From the September 1922 issue of The Christian Science Journal


There is no human heart but yearns to know of spiritual good. The plea of the woman of Samaria, "Sir, give me this water, that I thirst not, neither come hither to draw," has been heard down the centuries. Mankind had come often, and a long way, to draw at the well, but there had been no quenching of the thirst to know; for material sense has no real quality whereby spiritual good is discerned. At length the plea found its full measure of divine content in the clear depths of spiritual truth, presented to this age in the discovery of Christian Science.

The story of the well—a symbol of knowledge—is of exceeding interest in Bible narrative. Its recurrence in the journeyings of Abraham, Isaac, and Jacob unquestionably presents it as states of thought, through which each individual passes as he seeks to know more about God, and strives to reflect what he understands. The regeneration of human thought is a process during which each must dig his own wells; and, if the strife of evil beliefs for conquest of these wells permits no resting beside them until the journey's end, we, having the faithfulness of Abraham as our example, will sometime know the peace of that understanding which brought to him abundant room and fruitfulness in the land.

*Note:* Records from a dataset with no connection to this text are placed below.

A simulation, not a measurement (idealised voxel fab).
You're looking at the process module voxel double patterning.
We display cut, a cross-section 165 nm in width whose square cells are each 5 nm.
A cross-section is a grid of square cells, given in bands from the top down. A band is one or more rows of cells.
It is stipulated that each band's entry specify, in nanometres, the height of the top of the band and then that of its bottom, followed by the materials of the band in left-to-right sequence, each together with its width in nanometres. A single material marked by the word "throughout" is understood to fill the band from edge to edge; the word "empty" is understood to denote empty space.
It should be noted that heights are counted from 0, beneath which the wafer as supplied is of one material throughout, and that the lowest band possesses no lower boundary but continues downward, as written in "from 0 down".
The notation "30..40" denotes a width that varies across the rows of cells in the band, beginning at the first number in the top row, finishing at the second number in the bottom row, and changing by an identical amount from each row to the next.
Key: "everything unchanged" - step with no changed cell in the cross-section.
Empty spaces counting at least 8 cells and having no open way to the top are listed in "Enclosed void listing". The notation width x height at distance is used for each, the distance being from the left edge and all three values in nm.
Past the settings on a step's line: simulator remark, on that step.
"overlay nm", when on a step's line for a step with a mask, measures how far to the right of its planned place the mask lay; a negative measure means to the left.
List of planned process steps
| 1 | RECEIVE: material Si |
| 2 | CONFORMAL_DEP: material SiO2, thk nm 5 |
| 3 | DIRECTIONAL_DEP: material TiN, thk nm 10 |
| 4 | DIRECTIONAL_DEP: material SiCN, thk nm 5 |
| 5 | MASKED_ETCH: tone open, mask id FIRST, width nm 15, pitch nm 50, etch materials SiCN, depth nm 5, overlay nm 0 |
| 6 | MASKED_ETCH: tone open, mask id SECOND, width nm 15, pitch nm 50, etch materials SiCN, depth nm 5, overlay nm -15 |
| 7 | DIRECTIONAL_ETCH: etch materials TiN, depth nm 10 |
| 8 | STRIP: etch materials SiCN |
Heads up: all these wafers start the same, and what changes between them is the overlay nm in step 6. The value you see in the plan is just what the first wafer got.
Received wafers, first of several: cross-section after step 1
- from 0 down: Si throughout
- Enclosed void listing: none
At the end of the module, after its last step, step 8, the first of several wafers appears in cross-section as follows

Evidence of our knowledge of good best appears when charity and justice give freely of the waters of life, even to those who seek to destroy our wells. So, to have reached Beersheba in our mental journey is to understand the spirit of fellowship, and the well of brotherly love beside which Abraham and Abimelech entered into a mutual agreement for fair dealing that was designed to bless their descendants also. It was an eternal compact of love for all mankind. "Seven ewe lambs" typified the first fruits of the Spirit, and represented a perfect expression of Mind, a full offering of unselfed love by which the covenant was sealed. Thereafter, Abraham sojourned in the land of the Philistines "many days."